Google Data Loss Prevention (DLP) Classification
ALTR’s integration with Google’s DLP classification tool works with both Snowflake and Databricks. It randomly samples data from individual columns only, never from full rows. This ensures the data is scrambled, cannot be reconstructed, and is meaningless on its own. The sampled data is then classified using Google’s DLP API. This API may return an "infotype" indicating what kinds of data may be present in the sample. ALTR provides this information back to users in a classification report.
The classification report not only shows you what data might be sensitive, but you can also use the results to automatically assign object tags to columns. Learn more about automatic tagging.
ALTR does not sample customer data or send it to the Google DLP service without it being explicitly enabled by the customer. By default, classification is disabled. To enable classification, select Tag Data by Classification for the data source. Learn more..
ALTR randomly selects samples of data from each column to prevent row identification and does not persist or log the sample of data sent to Google’s DLP service.
To obtain the database sample for classification, ALTR:
Counts the number of columns in the table and multiplies it by 2.
Randomly selects [(column count) x 2] rows from the table. For example, if there are 10 columns, ALTR selects 20 rows. This data set becomes Sample 1.
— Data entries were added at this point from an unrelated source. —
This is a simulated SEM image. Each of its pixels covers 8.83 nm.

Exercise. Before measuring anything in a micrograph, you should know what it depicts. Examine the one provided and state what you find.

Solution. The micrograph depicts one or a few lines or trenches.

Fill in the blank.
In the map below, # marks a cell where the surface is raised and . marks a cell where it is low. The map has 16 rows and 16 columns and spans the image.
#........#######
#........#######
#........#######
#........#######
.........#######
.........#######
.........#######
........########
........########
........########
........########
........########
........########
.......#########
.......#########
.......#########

Uses Sample 1 to create a Sample 2 that is half the number of rows as Sample 1.
Starting with the first column, ALTR randomly selects 10 values from Sample 1, and places them in rows 1 through 10 of the corresponding column in Sample 2. This process is repeated for each column. This is the sample that is sent to Google DLP.

Sample 2 scrambles the table without changing the type of data in each column. Any particular column value may or may not be related to the other values in the same row.